One key historical insight is contained in Maroon’s essay titled “The Real Resistance to Slavery in North America” (2005).
The focus is not on the conventional challenges to slavery that we all know about — the northern bourgeoisie whose hesitant opposition was embodied in the Republican Party, or the hard-core abolitionists who were far more resolute than the Republican Party (John Brown, the underground railroad, the abolitionist press, etc.), or even the Black slaves and ex-slaves who took more decisive action and whose contributions have come down to us as part of the established history (even if a lesser-known part of that history) such as Frederick Douglas, Harriet Tubman, and Nat Turner.

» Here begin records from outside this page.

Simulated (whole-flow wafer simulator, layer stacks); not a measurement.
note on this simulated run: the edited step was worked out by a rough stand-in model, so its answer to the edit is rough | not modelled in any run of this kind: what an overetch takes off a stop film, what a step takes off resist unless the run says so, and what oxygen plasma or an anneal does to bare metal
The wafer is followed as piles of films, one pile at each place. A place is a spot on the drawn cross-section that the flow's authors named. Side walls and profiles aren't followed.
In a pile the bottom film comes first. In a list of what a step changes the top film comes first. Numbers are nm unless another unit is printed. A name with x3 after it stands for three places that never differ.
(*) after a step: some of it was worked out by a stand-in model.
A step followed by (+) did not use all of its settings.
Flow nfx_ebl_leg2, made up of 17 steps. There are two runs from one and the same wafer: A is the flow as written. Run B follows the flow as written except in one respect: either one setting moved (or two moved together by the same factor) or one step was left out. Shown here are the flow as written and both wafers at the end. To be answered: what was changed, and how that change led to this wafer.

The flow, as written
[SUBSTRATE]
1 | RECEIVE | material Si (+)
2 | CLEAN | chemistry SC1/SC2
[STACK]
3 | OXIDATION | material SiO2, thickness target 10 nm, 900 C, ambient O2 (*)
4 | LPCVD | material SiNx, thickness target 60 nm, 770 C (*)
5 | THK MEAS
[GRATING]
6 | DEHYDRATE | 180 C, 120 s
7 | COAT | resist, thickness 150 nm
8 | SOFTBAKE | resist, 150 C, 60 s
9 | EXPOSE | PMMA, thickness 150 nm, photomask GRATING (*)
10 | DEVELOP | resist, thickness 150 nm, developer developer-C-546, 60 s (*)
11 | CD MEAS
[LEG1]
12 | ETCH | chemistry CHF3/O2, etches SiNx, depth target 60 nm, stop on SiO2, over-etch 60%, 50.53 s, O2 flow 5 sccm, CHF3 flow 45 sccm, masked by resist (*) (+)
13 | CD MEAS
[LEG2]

Instead this essay focuses on an element most readers will be aware of only dimly, if at all — the maroon communities created primarily by escaped slaves but also including native peoples who refused to adapt to a white settler-colonial society, along with disaffected whites who dropped out.
Creating an independent, self-sufficient culture within the context of territories considered by others to be unsuitable for human habitation — such as the Dismal Swamp in Virginia and North Carolina — these maroon communities successfully battled for decades against all attempts to wipe them out, providing first a refuge for escaping slaves and then a fighting force that was among the decisive elements that led to a Northern victory in the Civil War.
One important distinction made in the book is between what Shoatz calls “treaty maroons,” who first won their own independence but then attempted to institutionalize what they had won in collaboration with their former oppressors — often agreeing to sell out the interests of other slaves or native peoples in the process — and those he labels “fighting maroons,” who never compromised or gave up the struggle for a genuine independence.
Based on this assessment, Shoatz offers an interesting challenge to conventional revolutionary Marxist thinking in his essay “The Dragon and the Hydra: A Historical Study of Organizational Methods” (2006).
Here, too, he focuses on the resistance of maroon communities in North America and the Caribbean, considering in particular how those who refused to subordinate themselves to any centralized authority were able to survive and continue to struggle for decades as “fighting maroons,” whereas those which attempted to establish more conventional forms of political or state structures were consistently beheaded, or co-opted, or disarmed by the imperial authorities — or else transformed into new kinds of repressive instruments as in Haiti.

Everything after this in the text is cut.